A field called taskA_passes_qc is added to the google spreadsheet. Code will never write to it, but a human will see that taskA has run successfully, and view its output to verify that it ran correctly. If so, the human will set that field to something 'true' in perl for that record. If not, the taskA_passes_qc field is left blank (false). taskB and taskC are modified to depend on taskA_passes_qc instead of taskA.

taskA remains as is (or it could add information to field(s) on the spreadsheet to help the human QC its result).
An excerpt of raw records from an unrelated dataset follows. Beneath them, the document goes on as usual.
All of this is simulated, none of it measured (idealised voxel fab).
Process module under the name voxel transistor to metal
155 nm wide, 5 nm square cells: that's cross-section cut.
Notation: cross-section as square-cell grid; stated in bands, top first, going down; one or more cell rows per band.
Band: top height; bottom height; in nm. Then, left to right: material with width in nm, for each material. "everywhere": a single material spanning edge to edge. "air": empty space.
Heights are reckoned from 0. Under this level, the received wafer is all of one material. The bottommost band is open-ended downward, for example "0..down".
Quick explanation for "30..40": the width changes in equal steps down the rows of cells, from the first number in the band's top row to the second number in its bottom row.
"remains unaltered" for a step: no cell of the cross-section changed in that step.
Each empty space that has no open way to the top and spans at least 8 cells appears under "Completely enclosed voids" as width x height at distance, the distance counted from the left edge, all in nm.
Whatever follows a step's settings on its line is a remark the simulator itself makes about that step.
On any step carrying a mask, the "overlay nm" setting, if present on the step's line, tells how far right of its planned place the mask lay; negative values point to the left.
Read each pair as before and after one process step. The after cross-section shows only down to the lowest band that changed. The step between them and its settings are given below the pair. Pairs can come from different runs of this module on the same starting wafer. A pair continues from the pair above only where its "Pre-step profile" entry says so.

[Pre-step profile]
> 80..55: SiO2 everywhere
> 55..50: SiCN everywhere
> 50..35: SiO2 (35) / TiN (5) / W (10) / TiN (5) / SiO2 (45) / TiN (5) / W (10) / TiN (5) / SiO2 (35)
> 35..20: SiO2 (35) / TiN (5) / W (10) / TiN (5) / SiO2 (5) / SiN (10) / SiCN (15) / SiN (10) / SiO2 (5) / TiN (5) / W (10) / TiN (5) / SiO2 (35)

modified taskB and taskC simply change their google_agent constructor to have:

google_agent = SpreadsheetAgent::Agent.new(
                                            agent_name:  'taskB', # or taskC for taskC
                                            page_name: google_page,
                                           debug:  true,
                                           max_selves:  3, 
                                           keys:  {
                                             'arg1':  arg1
                                           },
                                           prerequisites:  [ 'taskA_passes_qc' ],
                                           #.....same
                                         );

The rest of the pipeline runs as above.

  • Human Computational Workflow where Human can override 'failure'

google spreadsheet is modified to have 'taskCmetricA' and taskCmetricB' fields. taskC modified to set these back to the google spreadsheet for the record on failure:

google_agent.process do |entry|
  begin
    # ... do taskC stuff, setting @metric_a and @metric_b
  rescue error
    $stderr.puts "THERE WAS AN ERROR"
    return (false, { 'taskCmetricA':  @metric_a, 'taskCmetricB':  @metric_b }    )
  end
  return true
end

Human sees that taskC has failed for a specific record, but decides that metricA and metricB are sufficient to override the failure to a 1 for taskC. This allows taskD to run as planned.

There are many more combinations that can be utilized here.

There are also different runners possible. You can set up a page on the spreadsheet that is for prioritization. This will have the key_fields represented, but will not have a ready flag, so the normal runner will just skip over all the entries on this page and proceed to the next page or pages. The normal runner can be modified to run less often in cron, while the priority runner can run 4 times per hour in cron. A human can then place things in the priority queue that need to run at higher priority than the others, but the normal runner can still attempt to launch processes that are needing to be run but are not high priority, and let the subsumption rules determine whether these can run or not on any given machine.

Basic Runner:

require 'spreadsheet_agent/runner'

# the basic runner should not process the page named priority
runner = SpreadsheetAgent::Runner.new('skip_pages':  [ 'priority' ]);
runner.process!

Priority Page Runner:

require 'spreadsheet_agent/runner'

# the priority runner should only process the priority page
runner = SpreadsheetAgent::Runner.new('only_pages':  [ 'priority' ])
runner.process!

License

The license of the source is The MIT License (MIT)

Author

Darin London

Testing

Most of tests for this module will be skipped unless you configure a test spreadsheet and corresponding config/agent.conf.yml (use config/test.agent.conf.yml.tmpl as a template) file to work with it.

The test spreadsheet must have a single page in it, called 'testing', the tests will add and remove all other fields and pages that are required to run. One important thing to note is that it is possible that one or more tests will fail simply due to timing issues and transient failures when communicating with the Google Spreadsheet service. Rerunning the tests that have failed should show that they pass. It is possible to run the entire suite of tests through to completion, but it may take several runs to accomplish. For this reason, all tests are skipped on initial installation of the modules using cpan. If you are installing into a production system, you can set up the testing config and run the tests manually to verify that they everything works.

References

  1. Brooks, Rodney A. 'A Robust Layered Contol System for a Mobile Robot' IEEE Journal of Robotics and Automation, Vol. RA-2, No. 1, March 1986 pg. 14-23.

  2. Brooks, Rodney A., 'Intelligence without representation' Artificial Intelligence 47 (1991), pg. 139-159.

  3. Agre, P. E., and Chapman, D., 'What are Plans for?' In Maes, Pattie, 'Designing Autonomous Agents' 1990 Elsevier Science Publishers.

  4. Algernon: http://sourceforge.net/projects/lemaze/